Pakistan: Voluntary repatriation of Afghan refugees reaches 300,000 mark

16 September 2003

The voluntary repatriation of Afghan refugees from Pakistan this year will pass the 300,000 mark this week. At the close of registration on Sunday, 297,536 refugees had been processed through the validation centres and departed for Afghanistan. Each day, more than 1,000 individuals pass through the centres, which are open Sunday through Thursday. A total of 1,609 refugees were assisted on Thursday and 1,220 on Sunday. Refugees over the age of six years who request assistance to return must pass through an iris check, which can detect those who have previously been tested and received UNHCR aid to go home.

Although the totals are far smaller than the 1.5 million of last year, when refugees rushed to return to Afghanistan in the wake of the removal of the Taliban administration, the number still represents a huge movement of refugees. At the start of this year, UNHCR estimated there were 1.2 million refugees in camps in Pakistan. An unknown but substantial number of Afghans, not all of whom are refugees, live in Pakistani cities.

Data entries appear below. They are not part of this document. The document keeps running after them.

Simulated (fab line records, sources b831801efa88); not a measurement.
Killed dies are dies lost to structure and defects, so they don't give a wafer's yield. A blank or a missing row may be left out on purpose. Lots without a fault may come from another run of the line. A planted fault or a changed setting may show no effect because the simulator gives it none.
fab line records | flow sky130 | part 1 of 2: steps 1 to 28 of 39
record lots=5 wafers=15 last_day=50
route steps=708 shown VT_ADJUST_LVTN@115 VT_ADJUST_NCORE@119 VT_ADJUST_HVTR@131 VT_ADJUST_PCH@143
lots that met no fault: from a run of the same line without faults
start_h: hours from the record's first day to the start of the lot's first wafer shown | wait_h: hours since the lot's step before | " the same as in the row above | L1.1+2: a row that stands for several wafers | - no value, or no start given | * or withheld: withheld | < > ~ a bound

The returns today (Tuesday) will include 37 families, about 225 individuals, from Roghani camp, one of the "new" camps established on the border of Pakistan after the start of the U.S.-led war that unseated the Taliban. They are the first of 705 families from Roghani who have asked for UNHCR help to return to Afghanistan. All intend to settle in Spin Boldak, just across the border from the area of Pakistan where they were sheltered.

Roghani is one of three "new" camps that UNHCR intends to close next March under a consolidation plan. Residents will be given a choice of assisted repatriation or a transfer to another refugee camp inside Pakistan. Roghani's population at the end of July was 17,027.